Confluent Kafka GKE

November 23, 2017
gke kubernetes kafka zookeeper confluent

In the previous post we went through using StatefulSets to deploy Kafka and Zookeeper on GKE. One problem was that we used an effectively “random” image. Confluent provides a set of images for deploying Kafka, Zookeeper, and more that is continually updated and supported so we’d like to move to those images.

Zookeeper changes

We’re basically going to be combining the already-working object definitions from the last post with the quickstart and other reference documentation from Confluent. Let’s reuse the service name and other fairly inconsequential items.

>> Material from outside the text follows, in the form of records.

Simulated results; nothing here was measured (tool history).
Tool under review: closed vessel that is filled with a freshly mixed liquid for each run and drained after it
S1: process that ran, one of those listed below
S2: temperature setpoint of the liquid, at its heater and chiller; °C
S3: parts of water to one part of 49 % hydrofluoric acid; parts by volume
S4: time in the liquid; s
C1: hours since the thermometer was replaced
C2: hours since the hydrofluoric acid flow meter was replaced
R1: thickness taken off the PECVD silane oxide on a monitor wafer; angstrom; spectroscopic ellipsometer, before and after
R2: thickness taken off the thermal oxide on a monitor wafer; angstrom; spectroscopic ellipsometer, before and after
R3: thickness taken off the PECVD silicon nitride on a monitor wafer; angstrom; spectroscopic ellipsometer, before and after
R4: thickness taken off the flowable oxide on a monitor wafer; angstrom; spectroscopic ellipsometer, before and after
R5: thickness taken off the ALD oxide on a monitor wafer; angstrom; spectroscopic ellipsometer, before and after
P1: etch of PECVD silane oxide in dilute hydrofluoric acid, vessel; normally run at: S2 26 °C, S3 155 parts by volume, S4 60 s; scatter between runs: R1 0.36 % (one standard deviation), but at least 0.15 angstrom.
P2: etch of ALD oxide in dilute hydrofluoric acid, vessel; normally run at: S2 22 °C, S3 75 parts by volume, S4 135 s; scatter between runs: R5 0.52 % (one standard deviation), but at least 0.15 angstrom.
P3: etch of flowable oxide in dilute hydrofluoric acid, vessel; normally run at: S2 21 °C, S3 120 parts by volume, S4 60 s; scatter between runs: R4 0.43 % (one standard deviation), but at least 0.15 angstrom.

The HOSTNAME for a StatefulSet is postfixed with a number (zk-0, zk-1, …) so we’ll grab that in our command and set the ZOOKEEPER_SERVER_ID by chopping off the zk- prefix. Hopefully in the future, we’ll be able to use the downward api with metadata.ordinal or similar since overriding command is pretty hacky.

image: confluentinc/cp-zookeeper:3.3.1
command:
  - "bash"
  - "-c"
  - "ZOOKEEPER_SERVER_ID=$((${HOSTNAME:3}+1)) && /etc/confluent/docker/run"

We also set up the ZOOKEEPER_SERVERS config with the full entries for the three zk pods for leader election and quorum. Remember that we’re using a headless service so that Zookeeper can handle it’s own routing.

data:
  servers: "zk-0.zk-svc.default.svc.cluster.local:2888:3888;zk-1.zk-svc.default.svc.cluster.local:2888:3888;zk-2.zk-svc.default.svc.cluster.local:2888:3888"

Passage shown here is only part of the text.